María Fernanda Ampuero, one of the most powerful voices in contemporary Latin American literature, constructs in Cockfight a set of intense and disturbing stories where violence infiltrates the most intimate space: the family. Her writing is direct, physical, almost visceral, and works with a very particular kind of horror: an everyday terror that arises not from the supernatural but from what happens inside homes, in family relationships, in the silences and abuses that sustain domestic life.

Each story unfolds like a tension-filled scene, with a perspective that blends childhood innocence, memory, and the horror of the everyday. Houses—working-class homes, wealthy families, silent apartments, or seemingly quiet towns—function as closed settings where secrets, abuse, and invisible hierarchies pulse beneath the surface. From these homes, different narrative voices—young girls, teenagers, adult women, or peripheral witnesses—reveal how affection, fear, and violence coexist in domestic life.

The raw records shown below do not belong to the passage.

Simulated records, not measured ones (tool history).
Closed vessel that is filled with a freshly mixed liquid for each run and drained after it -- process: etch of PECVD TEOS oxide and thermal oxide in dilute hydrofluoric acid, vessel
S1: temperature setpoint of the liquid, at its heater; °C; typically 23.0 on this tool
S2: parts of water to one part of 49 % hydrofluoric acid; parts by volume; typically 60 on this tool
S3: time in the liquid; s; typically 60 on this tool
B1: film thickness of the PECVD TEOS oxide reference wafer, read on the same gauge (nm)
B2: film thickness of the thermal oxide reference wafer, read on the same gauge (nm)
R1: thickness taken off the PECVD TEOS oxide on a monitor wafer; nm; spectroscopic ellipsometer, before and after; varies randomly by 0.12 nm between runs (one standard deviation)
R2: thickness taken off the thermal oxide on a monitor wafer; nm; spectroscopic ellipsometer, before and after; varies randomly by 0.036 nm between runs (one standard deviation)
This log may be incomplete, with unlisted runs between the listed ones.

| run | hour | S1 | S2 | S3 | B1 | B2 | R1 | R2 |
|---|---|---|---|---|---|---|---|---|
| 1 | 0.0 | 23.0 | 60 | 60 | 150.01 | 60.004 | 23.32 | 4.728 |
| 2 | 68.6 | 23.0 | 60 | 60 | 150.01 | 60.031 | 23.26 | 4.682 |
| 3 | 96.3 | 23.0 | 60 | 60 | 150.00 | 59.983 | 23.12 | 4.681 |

With books like Cockfight, Ampuero has established herself as one of the authors redefining contemporary Latin American literature, alongside writers such as Mariana Enriquez, Mónica Ojeda, Agustina Bazterrica, or Samanta Schweblin.

In Auction, a kidnapped woman is exhibited in a clandestine human auction. While buyers inspect the victims as merchandise, she remembers her childhood in a cockfighting ring with her father, where she learned that sometimes the only way to survive is to become undesirable. Using that lesson, she deliberately degrades herself before the buyers until they consider her useless and abandon her on a roadside.

In Monsters, two sisters live fascinated by horror films and believe that real dangers belong to the world of the dead. But one night they discover that horror inhabits their own home when they catch their father in the garage with the young domestic worker. The next day, the girl has disappeared and the sisters understand that real monsters do not come from movies.

Griselda follows the memory of a neighborhood boy who idolizes a neighbor famous for the extraordinary birthday cakes she prepares for all the children. Through his innocent gaze, the tensions of that woman’s life and the rumors surrounding her daughter are gradually revealed. The story culminates brutally when, one Christmas night, the daughter shoots her own mother.

In Nam, a teenager spends the night at the house of her new friend Diana, toward whom she feels an intense and confusing attraction. During that visit, she discovers the secret that defines the family: Diana’s father, a Vietnam War veteran, lives hidden in a room, physically and mentally devastated by the conflict. The accidental encounter with that man—reduced almost to a feral creature—marks the memory of that friendship forever.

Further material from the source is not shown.